Feature Engineering + Scaling

https://s3-us-west-2.amazonaws.com/secure.notion-static.com/3a371bb0-968f-4872-9af4-d92348560ff1/feature-scaling-andrewng.mp4

Feature Scaling

Feature scaling is a way of transforming your data into a common range of values. There are two common scalings:

Standardizing
Normalizing

Standardizing

Standardizing is completed by taking each value of your column, subtracting the mean of the column, and then dividing by the standard deviation of the column. In Python, let's say you have a column in df called height. You could create a standardized height as:

df["height_standard"] = (df["height"] - df["height"].mean()) / df["height"].std()

By doing this all variables in the data set have equal means (= 0) and standard deviations (= 1) but different ranges.

In the new standardized column each value is a comparison to the mean of the column, and a new, standardized value can be interpreted as the number of standard deviations the original height was from the mean. This type of feature scaling is by far the most common of all techniques (for the reasons discussed here, but also likely because of precedent).

Normalizing

A second type of feature scaling that is very popular is known as normalizing. With normalizing, data are scaled between 0 and 1. Using the same example as above, we could perform normalizing in Python in the following way:

df["height_normal"] = (df["height"] - df["height"].min()) /     \\
                      (df["height"].max() - df['height'].min())

Other Methods

The appropriate standardization method depends on your data set and the conventions of your particular field of study. Examples of papers that discuss standardization include Gower (1985), Johnson and Wichern (1992), Everitt (1993), and van Tongeren (1995). In addition, Milligan and Cooper (1988) present an in-depth examination of standardization of variables when using Euclidean Distance as the dissimilarity metric.

Remember, if you choose to use the Steinhaus Coefficient of Similarity (recommended for count data, such as the number of trees of different species at sampled locations), this measure is self-normalizing and data should not be standardized.

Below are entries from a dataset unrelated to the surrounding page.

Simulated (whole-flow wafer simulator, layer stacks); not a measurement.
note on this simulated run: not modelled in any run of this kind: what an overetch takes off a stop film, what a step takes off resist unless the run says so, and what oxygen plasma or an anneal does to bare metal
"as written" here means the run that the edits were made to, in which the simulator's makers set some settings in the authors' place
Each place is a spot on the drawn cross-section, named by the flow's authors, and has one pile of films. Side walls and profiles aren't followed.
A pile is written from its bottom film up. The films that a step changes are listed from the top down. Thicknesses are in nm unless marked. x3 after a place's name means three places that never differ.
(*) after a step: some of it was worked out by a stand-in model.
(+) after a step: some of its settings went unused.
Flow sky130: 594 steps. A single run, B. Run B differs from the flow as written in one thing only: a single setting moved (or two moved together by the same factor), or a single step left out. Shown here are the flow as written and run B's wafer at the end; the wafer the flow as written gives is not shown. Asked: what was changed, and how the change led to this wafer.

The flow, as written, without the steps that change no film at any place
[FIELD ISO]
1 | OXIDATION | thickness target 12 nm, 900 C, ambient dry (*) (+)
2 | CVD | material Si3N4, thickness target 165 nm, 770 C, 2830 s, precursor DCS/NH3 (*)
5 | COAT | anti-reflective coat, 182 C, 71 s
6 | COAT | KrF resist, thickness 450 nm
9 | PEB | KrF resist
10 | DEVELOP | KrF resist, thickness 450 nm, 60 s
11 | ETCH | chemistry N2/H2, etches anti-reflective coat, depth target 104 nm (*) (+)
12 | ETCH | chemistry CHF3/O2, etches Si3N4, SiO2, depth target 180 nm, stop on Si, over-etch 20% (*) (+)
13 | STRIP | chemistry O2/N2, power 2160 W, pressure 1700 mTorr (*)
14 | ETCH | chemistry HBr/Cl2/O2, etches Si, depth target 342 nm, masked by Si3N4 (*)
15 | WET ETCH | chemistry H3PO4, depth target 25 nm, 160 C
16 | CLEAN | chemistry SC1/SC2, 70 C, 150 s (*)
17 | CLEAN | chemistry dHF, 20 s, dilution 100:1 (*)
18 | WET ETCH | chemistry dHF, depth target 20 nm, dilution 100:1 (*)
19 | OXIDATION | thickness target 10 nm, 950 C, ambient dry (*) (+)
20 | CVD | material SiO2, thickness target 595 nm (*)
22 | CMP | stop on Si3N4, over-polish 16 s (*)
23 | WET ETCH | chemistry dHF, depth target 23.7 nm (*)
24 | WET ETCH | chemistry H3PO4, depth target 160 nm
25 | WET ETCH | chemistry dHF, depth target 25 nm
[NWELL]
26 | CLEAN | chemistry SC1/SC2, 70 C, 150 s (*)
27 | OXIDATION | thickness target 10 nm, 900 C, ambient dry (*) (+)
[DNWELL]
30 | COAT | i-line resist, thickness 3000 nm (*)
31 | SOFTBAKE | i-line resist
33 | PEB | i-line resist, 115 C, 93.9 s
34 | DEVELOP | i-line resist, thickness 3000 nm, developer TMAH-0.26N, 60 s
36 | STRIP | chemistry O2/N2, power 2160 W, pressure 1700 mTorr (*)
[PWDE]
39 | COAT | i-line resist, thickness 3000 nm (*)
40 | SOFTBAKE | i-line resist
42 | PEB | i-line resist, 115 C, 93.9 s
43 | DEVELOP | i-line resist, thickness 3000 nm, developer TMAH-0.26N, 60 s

0-1 scaling: each variable in the data set is recalculated as (V - min V)/(max V - min V), where V represents the value of the variable in the original data set. This method allows variables to have differing means and standard deviations but equal ranges. In this case, there is at least one observed value at the 0 and 1 endpoints.
Dividing each value by the range: recalculates each variable as V /(max V - min V). In this case, the means, variances, and ranges of the variables are still different, but at least the ranges are likely to be more similar.
Z-score scaling: variables recalculated as (V - mean of V)/s, where "s" is the standard deviation. As a result, all variables in the data set have equal means (0) and standard deviations (1) but different ranges.
Dividing each value by the standard deviation. This method produces a set of transformed variables with variances of 1, but different means and ranges.